Ease funding red tape to grow local enterprises
Xn Iraki
By
XN Iraki
| Apr 07, 2026
Excessive red tape is stifling funding and growth for Kenya’s local enterprises. [File Courtesy]
One bold entrepreneur who shifted from Karen to Ol Joro Orok hinted to me how difficult it is to get funding.
Yet every entrepreneur dreams of expanding their business and possibly owning a global empire, like the transnational firms we admire and study as case studies in our MBA classes. Why is funding such a big issue when banks make huge profits lending to individuals, businesses, and the government?
The 2025 State of Banking in Kenya Report by the Kenya Bankers Association indicates that in 2024, banks’ operating profit came from two main sources: loans at 51.4 per cent and government securities at 24.9 per cent. Large banks are noted to be more profitable than small ones.
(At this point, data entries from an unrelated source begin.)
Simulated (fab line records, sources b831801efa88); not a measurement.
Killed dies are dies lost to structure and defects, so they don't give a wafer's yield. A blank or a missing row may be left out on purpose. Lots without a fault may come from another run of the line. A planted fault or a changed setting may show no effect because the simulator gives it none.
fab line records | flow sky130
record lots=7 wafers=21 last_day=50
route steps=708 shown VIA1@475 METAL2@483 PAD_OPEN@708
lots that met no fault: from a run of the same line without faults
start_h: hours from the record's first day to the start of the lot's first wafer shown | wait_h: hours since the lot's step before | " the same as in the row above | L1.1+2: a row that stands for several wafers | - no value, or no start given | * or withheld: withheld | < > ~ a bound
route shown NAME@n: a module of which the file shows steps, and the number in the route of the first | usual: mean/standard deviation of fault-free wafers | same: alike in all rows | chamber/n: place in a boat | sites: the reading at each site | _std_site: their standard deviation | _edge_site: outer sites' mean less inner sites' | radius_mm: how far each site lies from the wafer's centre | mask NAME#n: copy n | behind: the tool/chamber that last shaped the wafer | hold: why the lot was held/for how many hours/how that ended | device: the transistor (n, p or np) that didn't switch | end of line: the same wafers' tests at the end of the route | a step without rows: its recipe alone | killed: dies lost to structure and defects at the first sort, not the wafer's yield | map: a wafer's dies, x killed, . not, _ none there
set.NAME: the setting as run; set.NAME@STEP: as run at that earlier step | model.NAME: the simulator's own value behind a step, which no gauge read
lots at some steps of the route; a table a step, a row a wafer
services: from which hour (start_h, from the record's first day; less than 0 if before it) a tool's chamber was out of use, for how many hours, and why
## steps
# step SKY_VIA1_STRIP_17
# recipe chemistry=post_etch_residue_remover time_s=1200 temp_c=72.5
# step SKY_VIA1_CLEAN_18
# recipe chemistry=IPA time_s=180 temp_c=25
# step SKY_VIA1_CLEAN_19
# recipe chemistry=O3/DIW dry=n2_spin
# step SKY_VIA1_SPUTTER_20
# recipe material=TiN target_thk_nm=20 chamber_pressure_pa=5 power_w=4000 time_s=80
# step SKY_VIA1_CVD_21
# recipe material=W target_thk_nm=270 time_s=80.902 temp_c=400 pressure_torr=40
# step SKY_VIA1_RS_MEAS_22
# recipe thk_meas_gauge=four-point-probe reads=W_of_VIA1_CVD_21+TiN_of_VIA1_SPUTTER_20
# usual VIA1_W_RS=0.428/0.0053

Why then should lending to entrepreneurs be an issue? It’s about risk profile. We know so little about startups and Small and Medium Enterprises (SMEs), the backbone of our economy.
READ MORE
Sh84 billion target miss: Inside KRA's Sh10.2b daily collection headache
KRA falls Sh84billion short of Q3 target, collects Sh2.04 trillion
Sh8tr treasure: Inside US-China scramble for Mrima Hill
Why Africa's growth depends on bankable projects, not capital
Spotlight on Gulf Energy's dominance of energy sector
Kenya must rethink withholding tax on creative services
How Treasury is edging out 'mama mboga' for banks
Agoa renewal offers new chance to redefine Africa's place in global trade
Iran war hits kitchens as shilling slumps, forex reserves dwindle
China woos Kenyan producers with '800-million opportunity' as zero-tariff deal takes effect
If you are not listed, it’s hard to get your risk profile despite Credit Reference Bureaus (CRBs). This raises the interest rate and discourages firms from borrowing. While they can provide their financial statements, a lot of “ifs” remain. Remember the uproar over the Kenya Revenue Authority’s (KRA) eTimS?
The risk profiles of listed firms are well known; they even get lower interest rates on loans. Do you recall the oversubscribed Safaricom and Kenya Breweries Ltd (KBL) bonds? It’s harder for startups. They have no track record. And their entrepreneurial ideas may seem too outlandish to be funded. Think of someone seeking funding for an M-Pesa project or opening an email for the first time!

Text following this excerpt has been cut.